I met my Indian counterpart, Minister Goyal, at the G20 in Italy last week to discuss final preparations for the launch of negotiations before the end of this year. My officials have concluded a series of bilateral working groups with Indian colleagues, and we will publish our negotiating aims, the response to the public consultation and an economic assessment of the FTA in the coming weeks.
I congratulate my right hon. Friend on her new job. The EU has been trying, unsuccessfully, to do a trade deal with India for 24 years, but we have an advantage. India is the third biggest investor in the UK, and we used to be the third biggest investor in India, but we have slipped down the league table. Does my right hon. Friend agree with me that, now that we are free from the shackles of Brussels, we have the ideal opportunity to negotiate a free trade deal, which would be good for our two great countries?
I thank my hon. Friend for his passionate presentation. I know about his relationship with India, and I hope very much that we will be able to harness all his knowledge and passion as we pull this together. We are in the final phase of preparations for the launch of negotiations very shortly, and I look forward to updating the House on our negotiating aims very soon.

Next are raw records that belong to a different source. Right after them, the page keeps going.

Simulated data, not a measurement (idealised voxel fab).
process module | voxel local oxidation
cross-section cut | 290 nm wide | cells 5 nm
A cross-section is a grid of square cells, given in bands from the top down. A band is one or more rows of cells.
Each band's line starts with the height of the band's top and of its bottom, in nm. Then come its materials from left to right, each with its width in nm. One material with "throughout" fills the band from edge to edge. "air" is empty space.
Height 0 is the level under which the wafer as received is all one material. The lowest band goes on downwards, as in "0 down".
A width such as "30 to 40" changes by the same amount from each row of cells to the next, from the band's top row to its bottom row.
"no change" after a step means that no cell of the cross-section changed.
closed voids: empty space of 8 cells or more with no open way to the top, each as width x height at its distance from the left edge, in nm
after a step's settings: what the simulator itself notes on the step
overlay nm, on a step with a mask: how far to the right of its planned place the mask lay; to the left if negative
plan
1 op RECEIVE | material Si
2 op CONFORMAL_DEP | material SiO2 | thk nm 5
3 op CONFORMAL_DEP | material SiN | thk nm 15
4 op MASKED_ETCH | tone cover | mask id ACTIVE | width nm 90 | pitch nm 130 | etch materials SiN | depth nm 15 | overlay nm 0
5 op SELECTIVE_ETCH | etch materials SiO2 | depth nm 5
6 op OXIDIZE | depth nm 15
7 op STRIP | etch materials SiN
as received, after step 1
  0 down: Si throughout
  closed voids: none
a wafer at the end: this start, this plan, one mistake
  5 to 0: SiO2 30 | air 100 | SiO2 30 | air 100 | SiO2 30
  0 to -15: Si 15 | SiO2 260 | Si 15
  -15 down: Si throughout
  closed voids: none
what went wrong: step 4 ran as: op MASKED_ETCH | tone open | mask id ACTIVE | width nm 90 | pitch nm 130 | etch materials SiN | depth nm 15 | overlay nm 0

Businesses in Wednesbury, Oldbury and Tipton are excited about the prospect of a trade deal with India. Can I ask my right hon. Friend what work she is doing with businesses with existing links to India to ensure that we can really leverage those connections and make sure that areas such as the Black Country—which I know my right hon. Friend is going to visit very soon to see some of those businesses—make the most out of a trade deal with India?
I thank my hon. Friend, and I am always happy to stop in and meet some of the amazing businesses in his constituency, for which he is such a great champion. All UK sectors and regions stand to benefit from a trade deal with India, improving access to one of the fastest growing and most dynamic markets in the world. Its GDP is predicted to grow by 8.5% next year and imports into the UK by 8.2%. I want to make sure that, as the trade deal comes together, we are providing both the tools and the liberalising opportunities for all our great businesses.
May I welcome the Secretary of State to her place and wish her well? I endorse the need for a trade agreement with India, but, as Cat Smith said earlier, I caution, in relation to any trade agreement, about the rights of those of a different religious persuasion, including those of a Christian persuasion. I met the high commissioner for India in Northern Ireland some four weeks ago, and pushed the point with her about how important it is, within a trade agreement, to have freedom of religious belief for all. Unfortunately, that does not happen in India. When the Secretary of State has talks with the Indian Government about a trade agreement will she ensure that it benefits those with different religious beliefs and other persecuted minorities?
As I said to Cat Smith, I am happy to discuss that area. As colleagues will be aware, the FCDO is always at the forefront of such discussions, ensuring that where we have lines of communication we are robust and firm friends on issues that we consider to be values, and that we continue to trade with others and have good relationships. We will continue to work in that area.